Now, my single best piece of advice on both of these recipes is this: Reynolds Non-Stick Foil. That stuff has changed my life, sticky-cooking-stuff-wise, almost as much as my Silpats have. Layer your baking pan with a sheet of that stuff and your sticking worries are over forever.
Once you have your foil down, put a single layer of graham crackers down. Sprinkle them with toffee bits (you can find these in your supermarket next to the chocolate chips, usually the Heath brand), and then with the chopped nuts of your choice. I like chopped almonds for this one but that's just me -- go for whatever you like. I'm going to try macadamia nuts next. Don't worry if some of the nuts and toffee fall off to the sides -- this is all going to melt into a glorious mess anyway.
Next you make a super-simple syrup of melted butter and sugar and pour it over the graham crackers. Pop it into the over until it bubbles, take it out and sprinkle chocolate chips and just a teeny bit of coarse salt on the top. Trust me on the salt thing -- it is what turns this recipe from great to mind-blowing. Let the thing cool until it is just cooled enough to handle but not hardened yet, and then grab your handy pizza cutter and a spatula. It will be a little hard to see the edges of the graham crackers amid all the fabulous topping, but do your best to cut around the edges of each square, and then lift each one out with a spatula and put it on a cooling rack.

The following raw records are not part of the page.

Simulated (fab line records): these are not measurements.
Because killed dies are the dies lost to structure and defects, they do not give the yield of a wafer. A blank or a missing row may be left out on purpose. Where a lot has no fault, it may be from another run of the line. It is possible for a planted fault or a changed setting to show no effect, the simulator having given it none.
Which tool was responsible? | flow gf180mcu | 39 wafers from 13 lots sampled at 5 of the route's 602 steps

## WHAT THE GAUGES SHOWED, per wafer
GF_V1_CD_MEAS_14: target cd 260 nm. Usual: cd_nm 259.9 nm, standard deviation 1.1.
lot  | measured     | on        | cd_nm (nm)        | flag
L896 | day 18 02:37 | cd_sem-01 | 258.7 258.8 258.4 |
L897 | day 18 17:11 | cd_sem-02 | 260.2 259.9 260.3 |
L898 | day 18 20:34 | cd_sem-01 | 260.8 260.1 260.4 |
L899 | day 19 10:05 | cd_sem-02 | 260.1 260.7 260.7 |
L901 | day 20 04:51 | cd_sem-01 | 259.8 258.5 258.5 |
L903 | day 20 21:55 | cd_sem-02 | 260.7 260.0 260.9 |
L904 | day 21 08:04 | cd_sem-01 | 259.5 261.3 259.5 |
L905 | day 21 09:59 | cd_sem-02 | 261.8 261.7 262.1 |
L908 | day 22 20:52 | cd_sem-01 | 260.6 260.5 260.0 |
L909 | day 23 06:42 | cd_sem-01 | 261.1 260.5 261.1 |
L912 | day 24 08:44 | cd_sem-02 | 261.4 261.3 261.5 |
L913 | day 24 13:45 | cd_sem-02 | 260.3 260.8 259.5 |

Here is the most important step. Try one when they are still warm, and then try another when they are cooled. It's important for the serious cook to be able to form an opinion about which is better. I am still testing them, myself, just to be totally sure.
1 8 oz bag toffee pieces (found in the baking aisle)
1 1/2 cups roasted, salted almonds, roughly chopped
1 cup unsalted butter
1/2 cup granulated sugar
3/4 cup semi-sweet chocolate chips
3/4 tsp sea salt
Set the oven rack in the middle of the oven and preheat to 350 degrees. Line a rimmed baking sheet with non-stick foil.
Lay the graham crackers on the baking sheet, touching each other. Sprinkle the toffee pieces and the chopped almonds evenly over the crackers. Set aside.
Combine the sugar and butter in a small saucepan and cook over medium-high heat, stirring occasionally. Bring the mixture to a boil and then reduce the heat to medium-low. Simmer for a few minutes, until the mixture has the consistency of a syrup. Remove from heat and pour over the graham crackers, trying to soak all of them.
Bake for about 12 minutes until the top is bubbly. Remove and immediately sprinkle with the chocolate chips and sea salt. Let cool for about 10 minutes, and then use a pizza cutter to cut into 2 inch squares. Transfer the squares to a cooling rack.